GRAND FORKS, N.D. — The last thing on Christian Klenner’s mind is whether he has enough money to pay for college, but it’s one of the first things his parents thought about when he was born.

Christian, 13 months, already has a bank account that tops $1,500.

For their only child, Rob and Anita Klenner of Grand Forks, N.D., plan to grow that fund, so he’ll have the money he needs when he’s ready to go to college. They enrolled in Children FIRST, a program that encourages parents — and others who want to contribute — to start saving early.

“We started putting money away right when he was born,” said Rob. “You’ve got to start saving now so he’ll be debt-free when he finishes college.”

“I want him to have a good future,” Anita said. “It’s best to save now, so we don’t have a big chunk (to pay) at the end.”

“I want him to have his own account, so we don’t spend it,” she said.

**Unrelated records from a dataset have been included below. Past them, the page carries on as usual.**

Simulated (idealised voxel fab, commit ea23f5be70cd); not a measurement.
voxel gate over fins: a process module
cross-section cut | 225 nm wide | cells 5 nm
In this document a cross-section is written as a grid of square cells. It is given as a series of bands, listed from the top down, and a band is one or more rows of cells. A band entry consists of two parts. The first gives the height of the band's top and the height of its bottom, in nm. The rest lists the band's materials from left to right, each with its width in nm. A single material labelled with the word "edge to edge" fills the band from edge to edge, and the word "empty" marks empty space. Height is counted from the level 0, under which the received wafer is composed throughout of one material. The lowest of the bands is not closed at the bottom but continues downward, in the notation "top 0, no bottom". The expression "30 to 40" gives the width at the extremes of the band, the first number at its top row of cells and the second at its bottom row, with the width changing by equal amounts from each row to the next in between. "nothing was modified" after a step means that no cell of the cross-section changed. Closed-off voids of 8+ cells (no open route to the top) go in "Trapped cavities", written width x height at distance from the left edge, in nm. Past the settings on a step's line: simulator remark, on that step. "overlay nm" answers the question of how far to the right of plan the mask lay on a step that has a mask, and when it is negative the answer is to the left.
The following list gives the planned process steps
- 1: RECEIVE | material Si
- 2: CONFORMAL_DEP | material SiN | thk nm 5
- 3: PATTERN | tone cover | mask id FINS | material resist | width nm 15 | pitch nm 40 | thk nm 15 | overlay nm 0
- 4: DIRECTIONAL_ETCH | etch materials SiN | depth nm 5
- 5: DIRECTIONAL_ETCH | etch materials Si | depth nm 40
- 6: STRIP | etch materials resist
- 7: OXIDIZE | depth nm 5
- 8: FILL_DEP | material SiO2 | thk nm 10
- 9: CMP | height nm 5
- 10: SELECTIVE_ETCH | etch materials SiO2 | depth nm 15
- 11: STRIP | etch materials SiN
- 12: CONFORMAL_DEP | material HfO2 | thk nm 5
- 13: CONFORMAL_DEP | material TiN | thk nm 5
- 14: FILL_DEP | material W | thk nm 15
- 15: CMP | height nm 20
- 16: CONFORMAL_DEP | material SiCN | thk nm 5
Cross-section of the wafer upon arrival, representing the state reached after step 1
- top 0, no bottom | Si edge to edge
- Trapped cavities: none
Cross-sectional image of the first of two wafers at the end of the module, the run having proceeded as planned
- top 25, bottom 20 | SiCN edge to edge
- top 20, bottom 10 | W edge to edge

For many parents, rising college costs present a serious concern. Average cost of a four-year education is about $22,000 per year, according to Sandy Botkin, professor of accounting and taxation at the University of Maryland. The average cost of tuition continues to rise at a rate of 4.5 percent at private schools and 8.3 percent at public schools.

Rob is putting $10 each week into Christian’s account, plus small, unexpected checks. He has no specific goal, he said. “I’m still trying to figure that out.”

At some point, Rob may need to increase that weekly contribution, he said.

The Klenners want Christian to avoid future stress, Rob said, especially since many people finish school with lots of debt. “I think everybody has some level of debt. It’s not a good thing. Trying to minimize it, in the long run, is important.”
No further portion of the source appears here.